CSC/ECE 506 Fall 2007/wiki1 5 jp07

From Expertiza_Wiki
Jump to navigation Jump to search

Section 1.1.4: Supercomputers.

Compare current supercomputers with those of 10 yrs. ago. Update Figures 1.10 to 1.12 with new data points. For 1.12, consult top500.org

Definitions of a Supercomputer

Supercomputer
  • "The class of fastest and most powerful computers available."
  • "An extremely fast computer that can perform hundreds of millions of instructions per second."
  • "A time dependent term which refers to the class of most powerful computer systems world-wide at the time of reference."

[1]

It is obvious that the term supercomputer has a definition that takes many forms. For some it refers to a definite set of goals such as, x number of instructions per second. For others it is about having the best possible performance of any computer at the current time. Still for some, the primary factor is price. In general, a supercomputer receives its classification because it is both one of the most expensive computers and one of the most powerful computers.

LINPACK Benchmark

The main metric for evaluating the effectiveness of supercomputers has long been the LINPACK benchmark suite. [2] In general this benchmark attempts to solve a dense system of linear equations and measure's the processors speed at completing the task. Although this is a very narrow field, it proves to give a industry standard metric for supercomputers and is used for ranking by top sites such as the Top 500.

Note that benchmark performance with the LINPACK benchmarks is usually given in FLOPS, floating point operation per second. This is not necessarily the best overall metric for measuring system performance [3] but still proves useful because of the nature and specific target of the LINPACK benchmark. Since Linpack is heavy on floating point operations the notion of FLOPS is a good indicator of the amount of load the processor can handle. However, applications not requiring intensive floating point calculations would not be a good candidate for a FLOPS measurement.

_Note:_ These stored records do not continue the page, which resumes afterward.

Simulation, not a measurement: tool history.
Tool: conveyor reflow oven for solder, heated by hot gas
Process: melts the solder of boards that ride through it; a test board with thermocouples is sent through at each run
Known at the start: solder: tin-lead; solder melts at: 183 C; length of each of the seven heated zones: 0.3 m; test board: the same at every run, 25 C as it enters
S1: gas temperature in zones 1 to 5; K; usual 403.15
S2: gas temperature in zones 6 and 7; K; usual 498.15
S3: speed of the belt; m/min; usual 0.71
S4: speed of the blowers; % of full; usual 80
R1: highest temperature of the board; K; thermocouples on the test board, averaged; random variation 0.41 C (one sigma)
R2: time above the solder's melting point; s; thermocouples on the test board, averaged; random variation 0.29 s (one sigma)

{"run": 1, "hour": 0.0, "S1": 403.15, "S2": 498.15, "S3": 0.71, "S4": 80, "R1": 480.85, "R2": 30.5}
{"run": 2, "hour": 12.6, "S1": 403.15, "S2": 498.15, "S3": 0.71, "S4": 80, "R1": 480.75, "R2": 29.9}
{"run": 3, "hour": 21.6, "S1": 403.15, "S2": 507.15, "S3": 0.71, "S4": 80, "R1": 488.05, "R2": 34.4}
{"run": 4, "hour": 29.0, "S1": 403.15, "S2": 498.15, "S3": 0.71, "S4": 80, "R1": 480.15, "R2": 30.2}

The Evolution of the Supercomputer

Innovation in computer architecture usually begins with supercomputers. The world of supercomputing is a "playground" for new architecture, with concepts being introduced long before they are used in standard microprocessors. In the past this was especially true as the 1960's introduced supercomputers with pipelined instruction processing and dynamic instruction scheduling. Then in the 1970's vector processors began to emerge as the major force for supercomputing architecture. Then around 1997, massively parallel processors have began to dominate the market share of supercomputers. But, eventually new styles of parallelism emerged, and the idea of clustered architecture [4] have increasingly dominated the supercomputers in use.


Evolution of Architecture

As mentioned already, the types of systems have varied greatly among supercomputers, and the last 10 years have been no different. As the following graphs show, Parallel Vector Processors (PVPs) and Symmetric shared memory multiprocessors (SMPs) have died out. MPPs have seen a decline in popularity and given way to a majority of the market coming from clustered architectures. [5]

Evolution of Performance

Since the Cray1 there has been significant strides made in architecture performance. In 1995 the fastest supercomputers in the world, the T94 was fastest, had a uniprocessor performance around 1,000 MFLOPS for the LINPACK benchmark. In the recent June 2007 reports, the fastest supercomputer in the world, the Blue/Gene L System topped 280.6 TFLOPS. A massive improvement over 10 years.

In the figure below, there is a summary of the peak performance of the top supercomputers in the last 10 years. Recorded for each year are the top two scorers for the max performance on the LINPACK benchmark.

This data was collected from the Top 500 website. The Top 500 website has also compiled charts of their own that illustrate the improvement of the top supercomputers in the world and can be found here.

Dominant Supercomputers of the last 10 years

Cray Supercomputers

When starting about the beginning of supercomputing, the first name mentioned is Seymour Cray. Commonly referred to as the "father of supercomputing" Cray fueled the interest in supercomputing by developing the Cray-1 in 1976 for Los Alamos National Laboratory. At the time it sold for $8.8 million, had a 8MB memory, and performed at 160 MFLOPS. [6] Cray founded his own business which eventually became Cray Inc. [7] Even today Cray manufactured computers have contenders for the fastest supercomputers in the world. Their overall market share has declined however, with only 2.2% of the world's top 500 belonging to Cray manufactured machines. [8]

ASCI Red

In 1997 the ASCI Red was installed at Sandia National Laboratories, located in Albuquerque, New Mexico. During the period of 1997 to 2005 it remained operational until it was shut down in 2006. The primary goal of ASCI Red was to simulate nuclear explosions to prevent the need for actual testing.

ASCI Red used a MIMD layout with a mesh of 4,510 compute nodes, 1212 gigabyte of total distributed memory and 12.5 terabyte of disk storage. One important note about ASCI Red is that it was the first supercomputer to top 1 TFLOPS on the Linpack benchmark score.[9][10]

The now mostly defunct website for the supercomputer can be found here

Earth Simulator

In order to simulate geoclimate change and determine the effects of global warming, the supercomputer known as the Earth Simulator was created. Between 2002-2004, as performance graph earlier showed, it was the fastest supercomputer in the world.

Completed in 2002, NEC built a processor consisting of 640 nodes made up of eight vector processors. There is a total of 10 tebibytes of memory and 700 terabytes of storage. [11][12]

Blue/Gene L System

Currently the fastest supercomputer in the world, the Blue/Gene L System is located in the Terascale Simulation Facility at Lawrence Livermore National Laboratory. Developed by IBM, the computer performs many complex tasks such as scientific simulations that include "ab initio molecular dynamics; three-dimensional (3D) dislocation dynamics; and turbulence, shock, and instability phenomena in hydrodynamics. It is also a computational science research machine for evaluating advanced computer architectures." [13]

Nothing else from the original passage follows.